Sign the slip to buy a ticket

Sign the slip to buy a ticket

Anna Petrovich

Messenger Staff Writer

 

 

Placer High School now requires students and their parents to sign a behavior agreement form (in which many activities are prohibited) in order to buy a dance ticket.

Along with all the papers teachers sent home with their students during the first days of school (picture order forms, bell schedule, map of campus, etc.), a new behavior agreement form for dances was included. Students are required to read the form, receive the approval and signature of a parent or guardian, and present the form in order to purchase a dance ticket. The form also states that “agreements will be kept on file for the remainder of the school year,” meaning that the school has the student’s signature on all of the expected behavior. If there are any violations of the agreement, those at fault will be removed from the dance without warning; parents will be called, and refunds will not be given.

Terms of the agreement include no “sexually explicit dancing,” such as freak dancing or grinding. These include “dance styles that involve intimate touching of breasts, buttocks, or genitals, or that stimulate sexual activity… All dancers must remain upright – no sexual squatting or sexual bending is allowed.”

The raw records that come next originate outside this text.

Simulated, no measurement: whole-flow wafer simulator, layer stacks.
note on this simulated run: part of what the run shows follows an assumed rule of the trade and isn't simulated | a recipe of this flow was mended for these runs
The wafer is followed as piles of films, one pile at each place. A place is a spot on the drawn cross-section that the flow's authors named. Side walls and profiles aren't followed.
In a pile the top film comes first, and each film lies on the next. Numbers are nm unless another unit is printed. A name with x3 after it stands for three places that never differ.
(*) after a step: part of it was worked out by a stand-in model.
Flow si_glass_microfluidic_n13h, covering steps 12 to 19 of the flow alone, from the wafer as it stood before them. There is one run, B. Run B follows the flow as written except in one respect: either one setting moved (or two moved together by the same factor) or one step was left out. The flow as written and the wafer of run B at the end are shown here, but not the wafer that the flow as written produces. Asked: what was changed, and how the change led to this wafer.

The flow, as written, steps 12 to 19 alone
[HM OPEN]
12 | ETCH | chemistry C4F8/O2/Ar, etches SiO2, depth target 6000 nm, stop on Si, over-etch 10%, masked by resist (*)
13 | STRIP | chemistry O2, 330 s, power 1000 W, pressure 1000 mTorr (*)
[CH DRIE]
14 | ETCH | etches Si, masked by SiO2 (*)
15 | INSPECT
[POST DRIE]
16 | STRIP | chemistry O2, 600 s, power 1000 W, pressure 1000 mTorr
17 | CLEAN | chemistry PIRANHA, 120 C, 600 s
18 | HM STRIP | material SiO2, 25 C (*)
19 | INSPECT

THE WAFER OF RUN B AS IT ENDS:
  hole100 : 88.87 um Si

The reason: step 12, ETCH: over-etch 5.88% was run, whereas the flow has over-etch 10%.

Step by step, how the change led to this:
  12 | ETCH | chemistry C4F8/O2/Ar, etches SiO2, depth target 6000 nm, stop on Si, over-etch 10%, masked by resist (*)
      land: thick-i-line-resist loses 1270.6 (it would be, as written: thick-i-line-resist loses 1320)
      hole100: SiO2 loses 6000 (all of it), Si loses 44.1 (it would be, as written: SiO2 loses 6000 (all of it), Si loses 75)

Mike Sabins, Activities Director and English teacher, stated that the permission slips did not go into place just this past year, but they have been around for quite a while. Sabins specified that the school made the rules and regulations of the dance much more clear  to make sure that the students knew what was expected of it. “The dance contract has been around for a long time; it’s not something that has just happened overnight. Last year we really started to make an effort and make sure that people understand a little bit better what’s going on and what’s expected of them. We figured that the more direct and the more to the point we could be with it, then people would get that message. [Yet] we still have people that push that line, and go over that line,” explained Sabins.

Kate Valdez, senior, shared her opinion on these slips: “I personally, within my friend group, have not seen dancing [at Placer] as a problem, but I can understand where people are coming from and how it can make others feel uncomfortable. I think the forms will help because if people read the consequences of what will happen, it will have more of an effect on them.”

While Valdez believes these forms might help prevent students from dancing inappropriately, other students, such as Sofia Robles, senior, think otherwise. Robles commented that “Placer’s past dances have been highly inappropriate due to the restrictions that the school fails to announce. Although they do put it in the school’s handbook, not many read it… Many students have a boyfriend or girlfriend that they ‘grind’ on, and officials don’t like that.”

Robles added, “I don’t think that the behavior agreement forms for dances are going to help prevent inappropriate dancing due to kids being kids. They will sign the forms because they have to in order to get into the dance, but there’s no guarantee that the students will go forward with the agreement.”

Many students believe that the permission slips were put into place because of last year’s Color Dance, but assistant principal Tim Sprinkles had something else to say about the subject: “I don’t think that it was just last year’s event that caused these forms to go into place but a graduate effect of different events over the years…” Although he was not at Placer last year, as assistant principal, Sprinkles has credible information on previous occasions such as these.

On the topic of behavior agreement forms for dances at other schools, Sprinkles said that “[there were forms] at my last school, and [they were] really clear about what students should and shouldn’t do. I think that people definitely have the right to express themselves when it comes to dancing, but people who are watching also have the right to be offended by what they are seeing. You should never do something that could be questionable in the eyes of someone else.”

Although there is a variety of opinions surrounding the permission slips, the fact that the students of Placer are still required to sign the forms in order to buy a dance ticket will remain.